Tuesday, July 05, 2005

Jesus’ Betrayal of John

I’ve been thinking over the last couple of days about the interactions between Jesus and John the Baptist.

John was a political revolutionary. His was the most prominent of several movements around that time that desired to restore Jewish national sovereignty and rebel against the Romans in order to establish “God’s kingdom”, a theocratic nation of Israel. Teaching that “the kingdom of God” was coming (ie that political revolution would lead to a restored Israel) he lived in the desert like the Israelites did at the time of the Exodus. He then began baptising people in the Jordan, which was the last river the Israelites crossed in the exodus before they invaded the promised land (Josh 1:11). Those who came out to him and accepted his baptism were effectively joining with him in his crossing of the Jordan and pledging their military allegiance to the cause of the taking of the promised land. “Prepare a way for the Lord to travel”, declared John… ie get ready to be lead by the Lord into the promised land. This quote comes from Isaiah 40:3 which is a long passage about how God has decreed an end to the foreign political control of Israel and is ready to act to help them. This is the “good news” (Isa 40:9) that “the Lord God comes with might” (Isa 40:10). Later John gets thrown in jail for his revolutionary activities.

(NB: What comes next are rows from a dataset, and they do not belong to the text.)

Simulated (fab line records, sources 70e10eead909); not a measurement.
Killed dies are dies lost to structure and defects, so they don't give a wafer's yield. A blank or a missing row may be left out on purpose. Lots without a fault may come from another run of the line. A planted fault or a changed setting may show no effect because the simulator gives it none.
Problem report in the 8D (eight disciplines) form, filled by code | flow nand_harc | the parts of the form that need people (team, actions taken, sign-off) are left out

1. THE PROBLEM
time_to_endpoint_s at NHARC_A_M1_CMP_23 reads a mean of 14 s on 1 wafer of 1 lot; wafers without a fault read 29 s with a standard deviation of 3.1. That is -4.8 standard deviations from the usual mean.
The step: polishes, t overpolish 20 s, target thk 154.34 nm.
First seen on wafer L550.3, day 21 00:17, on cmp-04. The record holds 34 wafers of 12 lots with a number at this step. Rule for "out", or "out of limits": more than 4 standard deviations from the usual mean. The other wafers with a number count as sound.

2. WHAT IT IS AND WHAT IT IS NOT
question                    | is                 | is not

Into all of this walks Jesus, who is totally against the notion of political revolution. He gets baptised by John, and lets John declare him to be the promised Messiah who will lead Israel to victory against the pagan nations. Jesus then sets out to preach against revolution. He adopts “the kingdom of God” and “good news” language in order to channel the momentum that is behind those causes, but starts trying to steer it in a radically different direction, 180 degrees away from revolution. In short, he does his absolute best to undermine John’s movement from the inside, and prevent a national revolution.

Later we see messengers from John sent to Jesus to say “What on earth are you up to? Are you really the Messiah?” John had spotted the fact that Jesus didn’t seem to be leading any armies in revolution, quite the opposite: Jesus was instead turning John’s Kingdom movement into a movement of socio-economic and moralistic reform that was internal to Israel and attempting to douse the flames of political revolution. I have to say that if I were John, I’d have felt quite gutted, many years and preaching, living in the desert, rousing the masses to my cause… and what do I have to show for it? I’m in jail, and the man I proclaimed as the leader of my revolution has betrayed my cause and stolen my followers. Hmm… it’s probably just as well for Jesus that John was never released from prison!

Of course, looking back on it we would say that Jesus knew what he was about better than John, and that if John had fully understood what God was up to in his times he would have been happy about it and desirous of doing God’s will. I’m not sure if there’s a moral to this story, perhaps it’s just something to think about next time God steals your followers and subverts your message?


Blogger incognito said...

Nice. A most interesting take. Do you have any evidence that you base your ideas of John as a political and military revolutionary on?

Blogger Andrew said...

Well the understanding of John as a political revolutionary is not exactly original to me. But the more I have considered the various theories about exactly what Jesus and John were up to, the more I have because convinced that this is the only plausible explanation.

What is the evidence, you ask? Well I basically outlined it in my post. It seems pretty clear that
"the kingdom of God" phrase that John was using was a political revolutionary slogan. The Bible passage he's reported as quoting is a political revolutionary passage, as is the phrase "good news" in the passage. Even Jesus' own disciples by Acts 1:6 are still asking about when the revolution's going to take place. John's time in the desert and activities at the Jordan seem to be symbolic of the Exodus, up until the time when Israel started conquering the promised land (thus implying that that was what was coming next). John gets himself put in prison for revolutionary activities (according to Josephus). And, of course, John appointed Jesus as the Messiah, who was supposed to lead Israel to victory, and then got confused when Jesus wasn't showing any sign of doing this.

In short, the idea of John as political revolutionary fits perfectly with every shred of evidence we have, and no other theory comes remote close.

Similarly, it's not difficult to see that Jesus was a counter-revolutionary who did his best to stop political revolution and prevent the destruction of Jerusalem that he forsaw as inevitable if the Jews ever rebelled against the Romans. Apart from preventing revolution, the focus of his ministry seems to have been in righting wrongs in the social order: Helping the poor and oppressed, and correcting the major social injustices he saw within Israel.